Back in August 2013, I spent a week in Dublin with my travel buddy, Michael. We poured pints at the Guinness Storehouse, walked on the Liffey Bridge, visited Trinity College, took bus tours to Howth and Wicklow Mountain National Park, saw St. Patrick's Cathedral, and ate a lot of great food. When Kyle and I started planning our backpacking trip, I figured we'd skip Ireland. It felt repetitive to travel there a second time. However, I realized it would be awesome to show Kyle around one of my favorite cities, so I spontaneously added it to our itinerary. That's the great thing about Europe. When you're already there, travel is so affordable!

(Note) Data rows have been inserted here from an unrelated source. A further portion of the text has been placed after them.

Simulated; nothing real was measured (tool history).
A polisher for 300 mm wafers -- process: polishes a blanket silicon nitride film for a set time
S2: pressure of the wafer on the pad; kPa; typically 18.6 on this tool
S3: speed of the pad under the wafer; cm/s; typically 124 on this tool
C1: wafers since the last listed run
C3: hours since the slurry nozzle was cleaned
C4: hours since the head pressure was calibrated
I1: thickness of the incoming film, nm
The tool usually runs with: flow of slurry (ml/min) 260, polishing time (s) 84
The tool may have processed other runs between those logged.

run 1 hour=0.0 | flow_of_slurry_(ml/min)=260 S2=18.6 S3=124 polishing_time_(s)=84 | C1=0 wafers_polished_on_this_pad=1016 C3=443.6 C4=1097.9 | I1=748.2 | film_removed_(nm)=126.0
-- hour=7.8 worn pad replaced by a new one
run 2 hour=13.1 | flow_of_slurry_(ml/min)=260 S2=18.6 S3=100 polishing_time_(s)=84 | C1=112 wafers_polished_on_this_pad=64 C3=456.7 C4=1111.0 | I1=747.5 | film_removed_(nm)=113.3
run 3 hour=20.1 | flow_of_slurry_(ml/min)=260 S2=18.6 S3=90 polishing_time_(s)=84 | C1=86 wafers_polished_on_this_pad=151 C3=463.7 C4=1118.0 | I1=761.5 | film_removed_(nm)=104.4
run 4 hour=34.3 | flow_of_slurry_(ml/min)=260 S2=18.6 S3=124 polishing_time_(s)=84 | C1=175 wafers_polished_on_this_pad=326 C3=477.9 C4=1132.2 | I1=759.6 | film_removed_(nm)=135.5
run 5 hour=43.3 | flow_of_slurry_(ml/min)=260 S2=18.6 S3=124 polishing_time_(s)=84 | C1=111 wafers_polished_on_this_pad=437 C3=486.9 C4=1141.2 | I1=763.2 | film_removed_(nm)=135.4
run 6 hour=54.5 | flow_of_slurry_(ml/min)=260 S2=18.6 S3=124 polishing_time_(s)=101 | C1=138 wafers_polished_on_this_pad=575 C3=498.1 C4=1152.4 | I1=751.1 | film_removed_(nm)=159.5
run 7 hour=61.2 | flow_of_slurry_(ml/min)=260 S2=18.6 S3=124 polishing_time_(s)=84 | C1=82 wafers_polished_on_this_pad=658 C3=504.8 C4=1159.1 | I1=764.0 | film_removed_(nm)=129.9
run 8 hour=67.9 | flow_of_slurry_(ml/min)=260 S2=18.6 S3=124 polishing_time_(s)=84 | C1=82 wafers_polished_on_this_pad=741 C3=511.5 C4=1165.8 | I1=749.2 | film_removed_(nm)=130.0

We spent the entire drive from Galway trying to outrun a storm, but we weren't successful. It rained the entire time, and our windshield wipers were swishing back and forth like mad. We were so relieved when we reached Dublin.
Our first full day was for exploring and sightseeing. After breakfast at our flat, we walked to the Jameson Distillery and bought tickets for a guided tour. Our guide was so knowledgeable and enthusiastic about whiskey, and we really enjoyed learning about the history of the distillery, which is now a museum. At the end of the tour, we sampled and compared Jameson, Jack Daniels, and Johnny Walker Black Label. After that, the bartender gave us each a whiskey ginger ale with lime, which was so refreshing. I highly recommend the Jameson Distillery if you're visiting Dublin! (I also recommend the Guinness Storehouse, but we skipped that one since I had already been.)
Our next stop was Christ Church Cathedral. I didn't get a chance to go inside during my first visit to Dublin, so I was really excited. The interior was absolutely stunning, with high ceilings and stained glass windows. We also went inside St. Patrick's Cathedral, which had very similar and beautiful architecture.
Dublin Castle, Temple Bar, and the Liffey Bridge were next on our list, and we spent the rest of the afternoon walking around Dublin and soaking up the city's warm, cozy vibe.
Dinner was the highlight of our day. We walked to The Brazen Head, Ireland's oldest pub. It was crazy crowded, but we got lucky and snagged a table quickly. The rooms were dim, the ceilings were low, and traditional Irish music crooned around the restaurant. We ordered the Irish lamb stew (and a Guinness, of course), and it was delicious.
The next (and last) two days of our trip were filled with bangers and mash at The Church, a visit to Trinity College Library, a quick visit to the Irish Whiskey Museum (in search of Irish whiskey dark chocolate), drinks at the infamous and rowdy Temple Bar Pub, Nutella crepes at Lemon Jelly, coffee with Baileys, and lots of walking around Dublin's spirited cobblestone streets.
The highlight of our last day, my 25th birthday, was afternoon tea at The Westbury. Our reservation was for 1pm, and I felt extremely underdressed. The downside of packing super light for a five-week trip? Outfit options are realllllllly limited! I tried to look somewhat put together, but my hair was bigger than Hermoine Granger a la The Sorcerer's Stone. I was dreaming of my hair dryer and straightener by that point. ANYWAYS. Afternoon tea. It was delightful. We sat on plush, velvet couches, and started off with a kettle of sweet, tangy lemon tea. Soon after, our server came out with a three tier platter that held small sandwiches on the bottom, buttermilk scones with clotted cream in the middle, and miniature desserts on the top. Everything looked and tasted amazing. When we finished eating, Kyle ordered a Nutella hot chocolate that literally had Nutella dripping over the edges of the mug. I'm obsessed with Nutella, so you can imagine my glee. I was really grateful that Kyle planned such an awesome birthday for me, especially since it was our last day in Europe.
That night, we stuffed our belongings in our packs for the very last time (and it was a miracle everything fit, considering the souvenirs we accumulated along the way). The next morning, we flew back to Virginia.
Our backpacking trip was an incredible experience. Last summer, I would have never predicted that in the spring, Kyle and I would catch a flight to Paris and explore Europe and the United Kingdom for five weeks. Our trip taught me that anything is possible. Where there's a will, there's a way. Last July, I was fighting for my life. And today, a year later, I'm writing about countries and cities I never thought I'd be able to see. I used to doubt my strength and determination, but ever so slowly, I've learned to silence that little voice in my head and embrace my courage. And if I can do it, anyone can do it. Seriously.